In this adaptation of Stephen King’s massive novel, Tim Curry is terrifying as the murderous clown Pennywise. The big ant-monster thing he’s revealed to be at the end is not.


Iron Man 3

For the most part, the third Iron Man is the best of the series. At the end, however, it has the same problem as the first, falling back on a drab, largely nonsensical CG fight. Why did Tony Stark suddenly choose now to call upon his many extra Iron Man suits, and not all the other times they might have been helpful? What was the goal of Killian’s incredibly elaborate plan, other than just being evil? It felt like an ending wholly based on the idea ‘wouldn’t it be cool if there were loads of Iron Men?’ Yes, but as part of a resolution that has logic and the audience can follow.


Haute Tension

A terrific, tight horror in which a woman is stalked by an apparently unstoppable lunatic is completely undone when it’s revealed the woman was the unstoppable lunatic all along. It’s a complete cop-out that doesn’t fit together and feels like a very lazy get out.



The reason this doesn't work is that it feels hauled in from a completely different movie. Much of Sunshine is a survival movie, and one that's extremely tense and effective. Then in its final act it becomes a surreal horror movie that's very hard to follow and not nearly as frightening as everything that came before the 'monster' showed up.


War Of The Worlds

The ending of Steven Spielberg’s adaptation of H.G. Wells’ alien invasion movie is actually very faithful to the original novel, but unfortunately it’s an ending that’s completely unsatisfying as the conclusion of an effects blockbuster. After 90 minutes of spectacular fights between helpless humans and alien spaceships, the extra-terrestrials keel over when they catch a common cold, to which they have no immunity. Yes, it’s an ending that makes you think a bit, but as a blockbuster climax it’s a whimper not a bang. It's an ending to be read, not watched.

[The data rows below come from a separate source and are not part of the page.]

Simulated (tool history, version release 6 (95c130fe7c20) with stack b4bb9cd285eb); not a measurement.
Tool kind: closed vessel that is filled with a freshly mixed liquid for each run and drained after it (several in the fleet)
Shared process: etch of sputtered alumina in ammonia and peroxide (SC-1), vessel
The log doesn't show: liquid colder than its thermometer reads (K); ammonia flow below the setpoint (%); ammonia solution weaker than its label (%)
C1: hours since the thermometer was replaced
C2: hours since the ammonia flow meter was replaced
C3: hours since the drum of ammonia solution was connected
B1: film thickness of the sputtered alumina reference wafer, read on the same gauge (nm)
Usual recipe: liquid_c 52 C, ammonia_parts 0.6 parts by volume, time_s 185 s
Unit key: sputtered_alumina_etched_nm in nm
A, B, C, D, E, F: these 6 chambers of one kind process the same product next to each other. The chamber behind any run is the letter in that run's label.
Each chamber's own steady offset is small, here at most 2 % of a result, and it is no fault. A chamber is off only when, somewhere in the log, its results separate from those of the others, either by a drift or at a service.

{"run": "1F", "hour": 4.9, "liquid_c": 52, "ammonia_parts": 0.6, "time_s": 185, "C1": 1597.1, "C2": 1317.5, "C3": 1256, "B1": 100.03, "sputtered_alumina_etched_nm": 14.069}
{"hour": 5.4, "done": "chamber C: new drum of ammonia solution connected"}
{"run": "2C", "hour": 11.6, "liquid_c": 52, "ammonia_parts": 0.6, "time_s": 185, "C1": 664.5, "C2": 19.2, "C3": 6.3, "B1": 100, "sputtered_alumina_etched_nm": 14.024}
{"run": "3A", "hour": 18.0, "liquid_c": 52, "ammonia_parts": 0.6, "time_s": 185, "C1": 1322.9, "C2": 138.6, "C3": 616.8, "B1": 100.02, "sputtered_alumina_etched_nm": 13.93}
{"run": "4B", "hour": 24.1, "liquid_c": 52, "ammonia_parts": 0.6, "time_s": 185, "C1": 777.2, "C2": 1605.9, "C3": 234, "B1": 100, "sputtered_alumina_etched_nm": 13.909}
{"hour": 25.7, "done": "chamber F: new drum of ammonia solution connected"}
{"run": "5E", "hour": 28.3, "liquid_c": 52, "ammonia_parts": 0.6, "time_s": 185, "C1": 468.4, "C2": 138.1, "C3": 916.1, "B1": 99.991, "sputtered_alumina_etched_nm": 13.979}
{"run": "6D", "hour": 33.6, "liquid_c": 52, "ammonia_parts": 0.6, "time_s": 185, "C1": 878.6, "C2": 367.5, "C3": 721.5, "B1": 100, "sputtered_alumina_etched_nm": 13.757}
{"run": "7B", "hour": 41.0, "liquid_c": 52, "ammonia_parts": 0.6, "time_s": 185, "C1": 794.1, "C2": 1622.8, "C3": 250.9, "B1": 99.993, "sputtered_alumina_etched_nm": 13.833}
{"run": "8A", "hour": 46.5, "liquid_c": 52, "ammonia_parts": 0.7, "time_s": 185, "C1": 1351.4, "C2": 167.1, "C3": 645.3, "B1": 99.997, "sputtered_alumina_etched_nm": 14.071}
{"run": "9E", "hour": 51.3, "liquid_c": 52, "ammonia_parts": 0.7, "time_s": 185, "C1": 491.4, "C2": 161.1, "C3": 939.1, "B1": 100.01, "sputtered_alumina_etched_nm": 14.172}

Jurassic Park: The Lost World

Many people seem to remember this movie as terrible from beginning to end, but for most of its running time it's great fun, if not as good as the perfect first movie. However, when the dinosaurs venture over to civilisation it gets sillier and sillier and less and less engaging. It's far less fun when humans massively outnumber the dinosaurs instead of the other way round.


No Country For Old Men

Yeah yeah yeah, some people love this ending, thinking it a poetic comment on the very notion of endings and how a neat ending isn't necessarily the eternal end game. Nonsense. A non-ending is by definition not an ending. Ergo, cannot be a good ending. That's just science.